Friday links! Comedy versus reality edition

What's the deal with reactionary populism?

What’s the deal with Mexicans?

In a parallel universe, “Donald Trump runs for president” is a pretty funny sketch. It could be the cold open on Friday Night Fun, perhaps with host Michael Richards as his exasperated opponent.1 Comedy Trump is supposed to talk politics, but he only speaks in vague, hyperbolic terms about what a great businessman he is, and everyone finds it hilariously absurd. It helps that we all understand critical thinking from our free liberal arts educations, courtesy of President Sanders. Today is Friday, and the line between our world and one invented to amuse better versions of ourselves is thin and permeable. Won’t you try to distinguish comedy from reality with me?

First, the good news: the woman who opened fire on suspected shoplifters in the parking lot of a Michigan Home Depot has not been charged with a crime. The bad news is she could be, since some kind of loophole in the Constitution says it’s still attempted murder if you try to kill someone who’s being chased by security guards.  As Michigan Live helpfully instructs, “Opening fire on a person without malice or injury in Michigan is a misdemeanor punishable by up to a year in jail.” How you could open fire on a person without malice is a question for the lawyers, I guess.
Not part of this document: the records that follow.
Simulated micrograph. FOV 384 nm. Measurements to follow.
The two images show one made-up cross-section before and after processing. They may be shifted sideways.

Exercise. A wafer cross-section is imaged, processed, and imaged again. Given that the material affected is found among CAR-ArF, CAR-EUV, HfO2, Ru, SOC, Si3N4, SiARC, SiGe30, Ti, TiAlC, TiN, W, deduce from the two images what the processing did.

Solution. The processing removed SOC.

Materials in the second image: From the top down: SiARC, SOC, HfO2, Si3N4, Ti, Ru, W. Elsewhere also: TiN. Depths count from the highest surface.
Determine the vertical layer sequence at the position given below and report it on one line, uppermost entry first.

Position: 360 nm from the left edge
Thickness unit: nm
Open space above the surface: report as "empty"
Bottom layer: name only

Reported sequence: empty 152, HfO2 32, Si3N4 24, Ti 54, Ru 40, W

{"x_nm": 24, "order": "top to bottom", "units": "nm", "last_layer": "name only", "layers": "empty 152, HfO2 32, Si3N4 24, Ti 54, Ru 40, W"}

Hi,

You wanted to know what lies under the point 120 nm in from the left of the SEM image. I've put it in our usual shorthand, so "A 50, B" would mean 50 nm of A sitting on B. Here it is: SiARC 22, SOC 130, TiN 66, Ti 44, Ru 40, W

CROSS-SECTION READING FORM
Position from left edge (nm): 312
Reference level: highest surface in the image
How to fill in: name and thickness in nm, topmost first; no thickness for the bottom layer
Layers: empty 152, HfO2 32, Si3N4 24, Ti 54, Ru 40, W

Meanwhile, in the world of ridiculous things that didn’t happen, Jack Handey has written a robust defense of the Extremely Loud Doorbell Company. Handey is a master. The Stench of Honolulu is the funniest novel of the 21st century—way funnier than The Road—and you should read it. One of my favorite elements of his style is his technical mastery of joke structures, including but not limited to the misdirection gag. Consider this biography of the founder of the Extremely Loud Doorbell Company:

He observed that, when a gentleman went calling and rapped his cane on a front door, it often took an annoyingly long time for someone to answer. That’s when he founded the Extremely Heavy Cane-Head Company. The company prospered, and he grew rich. But he could not have foreseen the advent of thin, easily breakable doors.

Plenty of funny writers would have just cruised through this description and relied on its old-timey quality to smell like a joke, as they say. But as soon as Handey can see where the joke is going, he recognizes an opportunity. It’s because he trusts us to see it, too.

You don’t have to be a technician to write funny satire, though. Consider this hateful but amusing essay by Lucy Woodhull in Reductress, If You Wanted to Use the Sidewalk, You Should Have Had Two Babies Like Me. Props to Camo for the link. I like comic writing where you can tell the author is really into it. I also like stroller shaming, probably because I was a small child during the era of the umbrella stroller, not the kind with cupholders and inflatable tires. In the future, everyone will push wheelbarrows full of stuff. The stuff is silicon we dug out of landfills for our robot overseers.

But why wait until the future to be the slave of robots, when you can work for free at Urban Outfitters this weekend? On Tuesday afternoon, salaried employees at the retailer’s home office in Philadelphia got an email inviting them to volunteer for six-hour shifts at its shipping warehouse. Quote:

October will be the busiest month yet for the center, and we need additional helping hands to ensure the timely shipment of orders. As a volunteer, you will work side by side with your GFC colleagues to help pick, pack and ship orders for our wholesale and direct customers. In addition to servicing the needs of our customers, it’s a great way to experience our fulfillment operations first hand. Get your co-workers together for a team building activity.

Usage note: “serving” the needs of customers sounds less sexual than “servicing” same. Perhaps the greatest achievement of the modern age is employers’ increased ability to make work sound like an opportunity. Who wouldn’t want to experience fulfillment operations firsthand? Hint: anyone who has ever worked in a warehouse.

You’ve got to work your way up, though. You start picking and packing for free in the warehouse, but once you make it to management, you can get away with anything. Just look at Vice-President Joe Biden:

“I need you to use some of that sweet black magic of yours.” Onion Studios continues to hire the best deadpan actors in the business. You will know it’s funny when no one has to embarrass herself selling it. That’s how we know Trump is sad, and therefore real.